This works reasonably well on Earth, but it works much better on Mars, because on Mars in addition to the Sun, the two rapidly moving asteroid-like moons Phobos and Deimos can also be used as longitude beacons. As seen from the surface of Mars, Phobos, the inner moon, would have a visual magnitude of -10, which makes it about 300 times brighter than Venus as seen from the Earth at its brightest, while Deimos would have a magnitude of -7, about twenty times brighter than Venus. Except during dust storms, both of these satellites should be clearly visible from the Martian surface both by day and by night. Both moons are in almost precisely equatorial orbits, so by measuring their angular distance from the zenith when they are at their highest in the sky, you can use these moons to determine your latitude, even during the middle of the day. Phobos orbits Mars every 7 hours 39 minutes, while Deimos has a period of 30 hours 18 minutes. Between the Sun, Phobos, and Deimos, the Martian navigator will have lots of sunrise and moonrise events to chose from to compare against his almanac and clock, and with each rising, longitude can be determined. In fact, using a bit of math which would be A-B-C for a traind navigator; it is possible for an observer on Mars equipped with a sextant, a clock, and an almanac to determine his latitude and longitude simultaneously whenever any two of the three objects (Sun, Phobos, and Deimos) are visible in the sky.

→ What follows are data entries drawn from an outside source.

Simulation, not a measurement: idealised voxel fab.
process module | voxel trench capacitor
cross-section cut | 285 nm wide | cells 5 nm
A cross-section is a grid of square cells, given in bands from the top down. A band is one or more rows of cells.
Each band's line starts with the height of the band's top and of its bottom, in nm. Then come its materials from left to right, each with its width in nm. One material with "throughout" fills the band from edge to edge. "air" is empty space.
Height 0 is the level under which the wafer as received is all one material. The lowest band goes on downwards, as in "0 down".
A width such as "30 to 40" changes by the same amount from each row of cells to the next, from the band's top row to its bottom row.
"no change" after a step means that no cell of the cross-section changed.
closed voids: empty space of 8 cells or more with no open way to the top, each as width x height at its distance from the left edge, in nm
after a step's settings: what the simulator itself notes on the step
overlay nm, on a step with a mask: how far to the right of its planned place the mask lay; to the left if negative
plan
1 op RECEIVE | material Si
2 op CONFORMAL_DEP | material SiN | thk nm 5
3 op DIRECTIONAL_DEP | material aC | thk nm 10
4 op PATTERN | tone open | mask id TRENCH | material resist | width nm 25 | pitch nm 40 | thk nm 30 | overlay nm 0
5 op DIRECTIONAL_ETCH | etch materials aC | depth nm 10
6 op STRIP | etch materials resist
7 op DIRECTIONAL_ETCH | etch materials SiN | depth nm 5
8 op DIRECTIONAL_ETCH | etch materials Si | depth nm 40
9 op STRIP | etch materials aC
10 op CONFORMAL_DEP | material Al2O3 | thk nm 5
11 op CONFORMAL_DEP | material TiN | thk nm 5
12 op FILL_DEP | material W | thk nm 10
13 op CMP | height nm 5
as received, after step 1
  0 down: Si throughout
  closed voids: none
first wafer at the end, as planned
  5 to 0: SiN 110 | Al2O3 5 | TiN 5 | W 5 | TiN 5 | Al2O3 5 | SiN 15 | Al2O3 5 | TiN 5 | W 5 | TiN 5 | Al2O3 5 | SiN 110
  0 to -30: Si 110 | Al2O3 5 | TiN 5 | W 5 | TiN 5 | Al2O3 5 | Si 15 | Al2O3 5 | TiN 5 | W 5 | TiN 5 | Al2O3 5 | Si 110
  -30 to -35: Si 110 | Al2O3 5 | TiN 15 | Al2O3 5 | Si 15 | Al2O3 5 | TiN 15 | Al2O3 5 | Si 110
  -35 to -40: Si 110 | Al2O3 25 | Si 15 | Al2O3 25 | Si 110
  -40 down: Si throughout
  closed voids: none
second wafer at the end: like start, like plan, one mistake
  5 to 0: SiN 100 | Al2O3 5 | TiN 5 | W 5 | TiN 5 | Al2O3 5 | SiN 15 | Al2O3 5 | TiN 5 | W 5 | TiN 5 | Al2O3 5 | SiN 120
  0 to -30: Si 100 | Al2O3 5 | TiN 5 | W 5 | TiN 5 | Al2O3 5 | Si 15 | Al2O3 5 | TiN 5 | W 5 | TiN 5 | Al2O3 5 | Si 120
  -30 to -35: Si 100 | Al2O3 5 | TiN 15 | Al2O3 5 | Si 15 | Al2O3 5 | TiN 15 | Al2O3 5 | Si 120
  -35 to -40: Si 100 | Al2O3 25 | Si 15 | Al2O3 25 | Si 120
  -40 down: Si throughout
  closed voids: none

By the way, on Earth we define one nautical mile as one minute (l/60th of a degree) of latitude. This is about 1.82 kilometers. However, if we define a Martian nautical mile as equal to one minute of latitude on Mars, it turns out that a Martian nautical mile
equals
one kilometer almost exactly (well, 983 meters). So, on Mars, navigators and metric system buffs will finally be able to get along!

KEEPING TIME ON MARS

There has been a fair amount of discussion in the
literature of possible timekeeping systems for use on Mars. Having just discussed surface navigation, now would be a good time to address this matter.

As we’ve seen, the Martian day lasts 24 hours and 39.6 minutes of terrestrial time. Timekeeping systems proposed to date have usually preserved terrestrial clock units, with an additional partial hour thrown in just after midnight.
²⁰
Alternatively, totally novel, usually decimal-bas
ed clock
s using a completely new set of time units have sometimes been proposed.
²¹

It should be clear from the previous section’s discussion that a clock employing unequal hours would be a nightmare for those attempting navigation or astronomy on the Martian surface. On the other hand, a decimal or other novelty clock would probably be disorienting and in any case would require a complete overhaul of Mars’ existing system of surface geographical coordinates (which employs the same base-60 degrees, minutes, and seconds system that is used to map the Earth).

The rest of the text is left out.